Michael Jinsoo Lim Lim 3

For my parents, America meant opportunity. Individually, they came to the US from Korea in the 1950’s, meeting for the first time in Chicago, and bringing with them their own stories of perseverance and dedication to realize their dreams. They grew up in the shadow of Japanese occupation of their country, being forced to surrender their Korean names and use of their language and customs. As children, they endured the Korean War, my father helping his family put whatever small amount of food they could on the table, selling cigarettes on the streets; my mother being forced to retreat to the bathtub while bombs were going off, in order to practice her violin.

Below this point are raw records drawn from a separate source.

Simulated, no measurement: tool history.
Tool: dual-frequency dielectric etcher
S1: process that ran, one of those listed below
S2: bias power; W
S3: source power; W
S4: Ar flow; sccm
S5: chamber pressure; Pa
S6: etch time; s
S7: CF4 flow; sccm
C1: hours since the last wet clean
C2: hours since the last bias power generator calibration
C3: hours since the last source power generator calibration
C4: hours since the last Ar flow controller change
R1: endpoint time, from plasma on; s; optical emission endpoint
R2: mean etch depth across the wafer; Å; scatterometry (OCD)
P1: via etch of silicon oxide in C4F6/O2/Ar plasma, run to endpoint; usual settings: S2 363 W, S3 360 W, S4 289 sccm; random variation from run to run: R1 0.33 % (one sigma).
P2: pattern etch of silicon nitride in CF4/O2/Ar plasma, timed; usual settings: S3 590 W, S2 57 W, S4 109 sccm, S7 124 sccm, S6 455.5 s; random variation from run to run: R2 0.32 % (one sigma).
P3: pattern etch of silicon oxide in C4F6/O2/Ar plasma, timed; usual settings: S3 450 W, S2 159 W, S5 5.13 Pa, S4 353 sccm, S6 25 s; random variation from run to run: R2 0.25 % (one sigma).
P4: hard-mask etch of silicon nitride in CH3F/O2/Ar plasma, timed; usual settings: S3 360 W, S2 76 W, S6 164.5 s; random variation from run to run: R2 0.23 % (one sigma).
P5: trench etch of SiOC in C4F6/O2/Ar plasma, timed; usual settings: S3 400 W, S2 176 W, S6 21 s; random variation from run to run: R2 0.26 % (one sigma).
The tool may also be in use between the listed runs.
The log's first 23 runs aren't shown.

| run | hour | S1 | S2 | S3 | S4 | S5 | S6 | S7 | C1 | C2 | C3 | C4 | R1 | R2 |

Their stories when they got to America are equally memorable, arriving in this country with virtually nothing but the clothes on their backs, but with an undeniable work ethic. My father worked as a janitor to put himself through college, ultimately earning a PhD from Northwestern and going on to a distinguished career as a Chemical Engineering professor at Purdue University, and later heading his department at UC Irvine. My mom forged her own violin studio from scratch, introducing hundreds of young children (including me) to the joy of playing the violin and making music.

My parents instilled in me and my siblings an appreciation for the opportunity that America provides. They made us understand that we were lucky to live in this country, and that if we worked hard and prioritized education that we could succeed. Because of my parents’ American story, I will never take for granted what it means to be American.